When morons talk about woke, this is what they're talking about. You have a message and you care more about the message than the story and the characters.
I disagree with Jammers about the negotiations and politics and and the dialogue of should be genocide or not. That's not the point of these types of stories. We're not going to sit there and argue about the tech that the writers used to write the story and these societies. We talk about this because of character development and to say that we must maintain our principles. That's the goal to Make these interesting dramatic episodes.
Tue, Aug 2, 2022, 11:32am (UTC -5)
Sun, Jul 31, 2022, 1:44am (UTC -5)
That's true. But as you just pointed out there's a bigger difference. The Japanese were beaten. The Kaylons weren't. The Union just lost the Moclans. The Kaylons clearly had military superiority. The weapon was more crucial to the Union than the bomb was to the Allies. If they lose it they lose the war and everything else.
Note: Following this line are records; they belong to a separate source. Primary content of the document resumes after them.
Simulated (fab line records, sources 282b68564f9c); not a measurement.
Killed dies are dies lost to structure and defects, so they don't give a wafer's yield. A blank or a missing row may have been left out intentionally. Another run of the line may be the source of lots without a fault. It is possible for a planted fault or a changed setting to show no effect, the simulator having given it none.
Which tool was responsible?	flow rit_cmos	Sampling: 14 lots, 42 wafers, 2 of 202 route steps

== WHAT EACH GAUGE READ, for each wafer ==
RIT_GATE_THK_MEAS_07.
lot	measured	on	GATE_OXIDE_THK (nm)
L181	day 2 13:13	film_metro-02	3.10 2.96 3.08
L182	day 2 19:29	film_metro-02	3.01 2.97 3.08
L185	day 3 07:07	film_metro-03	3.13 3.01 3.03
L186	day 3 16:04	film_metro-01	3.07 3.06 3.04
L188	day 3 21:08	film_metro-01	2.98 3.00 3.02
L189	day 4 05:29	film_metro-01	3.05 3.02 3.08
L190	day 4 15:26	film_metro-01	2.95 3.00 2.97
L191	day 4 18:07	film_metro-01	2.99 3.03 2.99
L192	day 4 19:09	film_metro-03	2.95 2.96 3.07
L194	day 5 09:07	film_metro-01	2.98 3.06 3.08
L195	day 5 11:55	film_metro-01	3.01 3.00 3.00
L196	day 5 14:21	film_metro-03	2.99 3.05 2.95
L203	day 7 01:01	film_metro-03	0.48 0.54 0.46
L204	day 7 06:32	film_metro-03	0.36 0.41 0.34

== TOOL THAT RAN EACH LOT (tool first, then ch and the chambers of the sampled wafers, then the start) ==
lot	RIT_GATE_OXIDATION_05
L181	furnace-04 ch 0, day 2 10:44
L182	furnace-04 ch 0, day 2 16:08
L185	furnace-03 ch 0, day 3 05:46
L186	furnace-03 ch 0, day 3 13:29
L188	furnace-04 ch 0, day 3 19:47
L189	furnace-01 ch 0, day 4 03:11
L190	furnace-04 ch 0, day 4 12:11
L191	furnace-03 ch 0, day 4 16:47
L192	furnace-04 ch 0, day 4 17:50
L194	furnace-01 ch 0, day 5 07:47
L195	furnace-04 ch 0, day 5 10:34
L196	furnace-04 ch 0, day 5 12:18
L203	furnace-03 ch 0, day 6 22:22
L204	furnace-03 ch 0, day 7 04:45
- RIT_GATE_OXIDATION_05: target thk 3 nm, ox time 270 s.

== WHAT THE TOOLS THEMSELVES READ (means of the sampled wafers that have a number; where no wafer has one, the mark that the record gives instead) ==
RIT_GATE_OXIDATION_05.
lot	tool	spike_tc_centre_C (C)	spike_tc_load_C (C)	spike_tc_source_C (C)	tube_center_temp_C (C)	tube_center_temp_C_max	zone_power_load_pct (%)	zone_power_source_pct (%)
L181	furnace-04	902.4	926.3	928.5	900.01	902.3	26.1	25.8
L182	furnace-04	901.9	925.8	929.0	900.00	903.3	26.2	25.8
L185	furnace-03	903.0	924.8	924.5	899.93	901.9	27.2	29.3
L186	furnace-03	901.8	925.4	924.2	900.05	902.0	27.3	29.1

Would the average solider/officer even know what Eisenhower knew? I would imagine only the top brass knew anything about that. Given the importance of the bomb even in light of that, it's not going to be effortlessly stolen by a rogue general and two dudes. That's just not even feasible.
Now later on we've apparently had nukes go missing in peace time. Government is f'ing incompetent. That's what it is. But that didn't happen in the middle of the biggest war ever fought, certainly not with three well placed assholes crapping out top secret technology on demand.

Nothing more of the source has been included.